Five additional tags are available for identifying data in the log specifically for sub-rules. These tags do not parse text into metadata fields, so they do not appear in Investigations, Reports, and so on. These tags are intended only to identify portions of the log message that should be used in the development of sub-rules.

Tag	Field Type	Default Regex
<tag1>	Text	.*
<tag2>	Text	.*
<tag3>	Text	.*
<tag4>	Text	.*
<tag5>	Text	.*

Override the Default Regex

The default regex is applied by using only the named group tag. For example, <account> will apply the regex pattern \w+ in the rule, as shown in the table above.

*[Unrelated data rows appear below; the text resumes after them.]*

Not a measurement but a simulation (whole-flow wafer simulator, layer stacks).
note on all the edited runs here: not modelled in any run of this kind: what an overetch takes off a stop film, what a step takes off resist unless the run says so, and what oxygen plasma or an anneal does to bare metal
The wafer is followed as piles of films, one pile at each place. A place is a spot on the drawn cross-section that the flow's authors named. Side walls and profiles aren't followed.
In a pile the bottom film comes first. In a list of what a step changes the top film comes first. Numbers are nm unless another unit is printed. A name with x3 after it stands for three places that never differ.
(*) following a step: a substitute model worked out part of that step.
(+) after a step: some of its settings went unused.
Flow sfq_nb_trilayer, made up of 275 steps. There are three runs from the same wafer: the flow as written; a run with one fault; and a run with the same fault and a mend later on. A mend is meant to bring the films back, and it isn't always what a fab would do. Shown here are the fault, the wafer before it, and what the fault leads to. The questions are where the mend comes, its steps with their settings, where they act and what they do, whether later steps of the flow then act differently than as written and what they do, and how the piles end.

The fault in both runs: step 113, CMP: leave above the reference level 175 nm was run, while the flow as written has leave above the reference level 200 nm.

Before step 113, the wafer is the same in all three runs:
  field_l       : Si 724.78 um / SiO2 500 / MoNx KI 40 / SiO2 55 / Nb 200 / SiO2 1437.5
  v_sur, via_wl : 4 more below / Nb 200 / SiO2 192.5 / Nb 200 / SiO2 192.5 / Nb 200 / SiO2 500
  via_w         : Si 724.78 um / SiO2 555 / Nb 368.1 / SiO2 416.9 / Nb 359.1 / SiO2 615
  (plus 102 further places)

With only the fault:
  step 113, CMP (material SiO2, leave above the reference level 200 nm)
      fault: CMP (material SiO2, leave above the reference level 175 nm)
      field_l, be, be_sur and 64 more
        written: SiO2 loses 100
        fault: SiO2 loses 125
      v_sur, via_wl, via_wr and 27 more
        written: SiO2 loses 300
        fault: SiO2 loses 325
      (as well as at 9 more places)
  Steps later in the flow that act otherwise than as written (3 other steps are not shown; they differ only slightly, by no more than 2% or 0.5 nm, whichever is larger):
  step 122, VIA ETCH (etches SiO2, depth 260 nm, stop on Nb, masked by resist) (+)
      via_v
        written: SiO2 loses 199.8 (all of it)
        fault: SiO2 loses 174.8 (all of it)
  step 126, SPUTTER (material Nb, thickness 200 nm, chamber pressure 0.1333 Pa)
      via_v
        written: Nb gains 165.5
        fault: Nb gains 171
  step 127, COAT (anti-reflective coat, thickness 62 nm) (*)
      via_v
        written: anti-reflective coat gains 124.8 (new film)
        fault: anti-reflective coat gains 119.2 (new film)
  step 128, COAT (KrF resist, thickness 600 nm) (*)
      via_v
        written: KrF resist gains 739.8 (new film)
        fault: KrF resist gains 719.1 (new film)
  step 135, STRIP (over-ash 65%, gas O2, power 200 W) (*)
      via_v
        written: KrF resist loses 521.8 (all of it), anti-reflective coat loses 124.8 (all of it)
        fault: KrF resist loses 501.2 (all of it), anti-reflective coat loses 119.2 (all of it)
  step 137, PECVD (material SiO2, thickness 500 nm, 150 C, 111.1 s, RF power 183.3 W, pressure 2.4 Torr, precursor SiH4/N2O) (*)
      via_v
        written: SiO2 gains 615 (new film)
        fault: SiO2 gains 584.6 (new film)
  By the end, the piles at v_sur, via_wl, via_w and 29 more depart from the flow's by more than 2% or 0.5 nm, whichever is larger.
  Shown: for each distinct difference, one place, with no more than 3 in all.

If the default regex for a parsing tag will not properly parse the correct data out of the log message or is not the optimal regex from a performance perspective, the default should be overridden. To override the default regex, the following syntax should be used:

(?<[tagname]>[regex])

For example, suppose your regex needs to match file names with a specific extension such as the sample log message below:

User john.doe opened AnnualReport.pdf

If the base rule was written as:

User <login> opened <object>

The value parsed for login would be john and the value for object would be AnnualReport. This is due to the fact that a period is not a word character and the default regex of “\w+” would only match up to the period. Instead, the default regular expressions should be overridden, and the base rule should be:

User (?<login>\w+\.?\w*) opened (?<object>\w+\.pdf)

Now, the base rule will parse anything for login starting with a word character that optionally contains a period followed by additional word characters.

Do not override the default regex for fields which parse an IP address, such as <sip>, <dip>, <sipv6>, and so on.